God is the One Who can answer; He is the One Who can find.   God is the One Who opens and no man can shut.    Revelation 3:8 (KJV) [ concerning the church in Philadelphia]

8 I know thy works: behold, I have set before thee an open door, and no man can shut it: for thou hast a little strength, and hast kept my word, and hast not denied my name.

“This gives the idea that Christ says, He sets before Philadelphia an open door because she has some little strength; whereas the sense rather is, He does so because she has "but little strength": being consciously weak herself, she is the fitter object for God's power to rest on [so AQUINAS], that so the Lord Christ may have all the glory.” —Jamieson-Fausset-Brown Bible Commentary

It seems that we should maintain an attitude of acute and humble need as we come to our Father.   Individual independent strength is not a benefit to a Christ follower.   We in our strength invariably compete for glory with the God of all glory.    We should not seek to be powerful in prayer, but rather we should seek to be powerfully used in prayer for the glory of our God.    God should be greatly glorified by the fruit of our praying.

2 Corinthians 12:10 (NASB95)
10 Therefore I am well content with weaknesses, with insults, with distresses, with persecutions, with difficulties, for Christ's sake; for when I am weak, then I am strong.

Paul spoke about weakness as a thing in which to be content since the weakness of which he speaks is the key to the door of the strength of God.   We too often despise weakness whenever and wherever we should find it.    Upon finding it we immediately set about to extricate it from our presence.

2 Corinthians 13:4 (AMP)
4 For though He was crucified in weakness, yet He goes on living by the power of God. And though we too are weak in Him [as He was humanly weak], yet in dealing with you [we shall show ourselves] alive and strong in [fellowship with] Him by the power of God.

Jesus when assigned by the Father to die in our place in the fullness of time persisted toward His shameful humiliating torture and death that the fullness of God might be the possession of us who believe.   The most powerful eternal being, the One upon Whom all authority has been bequeathed became weak for our benefit.

In order to be strong in Christ, we must maintain our perspective of personal weakness.   When we perceive ourselves to be strong we are weak.    Our weakness comes in part from our corrupted perception that we are strong and thus have little need to pray.     Our strength comes when we are fully aware of our weaknesses and cry out to God for His strength.   

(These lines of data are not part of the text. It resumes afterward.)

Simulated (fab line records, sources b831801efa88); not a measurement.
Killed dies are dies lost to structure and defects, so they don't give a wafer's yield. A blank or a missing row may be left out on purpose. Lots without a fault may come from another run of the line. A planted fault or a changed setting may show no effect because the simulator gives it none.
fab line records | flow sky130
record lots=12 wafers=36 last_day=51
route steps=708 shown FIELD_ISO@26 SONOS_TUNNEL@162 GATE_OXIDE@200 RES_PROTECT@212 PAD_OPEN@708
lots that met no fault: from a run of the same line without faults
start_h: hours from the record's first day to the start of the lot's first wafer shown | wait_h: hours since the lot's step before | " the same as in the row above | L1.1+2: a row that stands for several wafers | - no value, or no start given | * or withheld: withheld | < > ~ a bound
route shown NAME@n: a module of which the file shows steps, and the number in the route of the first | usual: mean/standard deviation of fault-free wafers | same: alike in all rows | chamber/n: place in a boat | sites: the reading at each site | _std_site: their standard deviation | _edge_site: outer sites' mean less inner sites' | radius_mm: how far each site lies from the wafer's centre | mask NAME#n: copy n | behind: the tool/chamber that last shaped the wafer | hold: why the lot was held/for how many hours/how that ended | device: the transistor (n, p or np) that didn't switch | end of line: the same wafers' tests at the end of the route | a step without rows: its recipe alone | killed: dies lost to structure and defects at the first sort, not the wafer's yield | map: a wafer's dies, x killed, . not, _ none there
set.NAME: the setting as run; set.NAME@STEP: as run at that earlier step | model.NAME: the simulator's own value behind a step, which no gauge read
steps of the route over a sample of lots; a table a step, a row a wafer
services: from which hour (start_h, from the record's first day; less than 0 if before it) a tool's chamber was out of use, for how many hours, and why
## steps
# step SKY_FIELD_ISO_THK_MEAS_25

In this light as we pray for revival we must not pray that the church will become strong, but that the church will become more dependent on the grace and mercy and power of God.   That she might become the sweet submissive seeking bride, soft clay in the hands of the potter. We should pray for an accurate view of our God that will bring into proper perspective our weaknesses and our desperate need for His strength.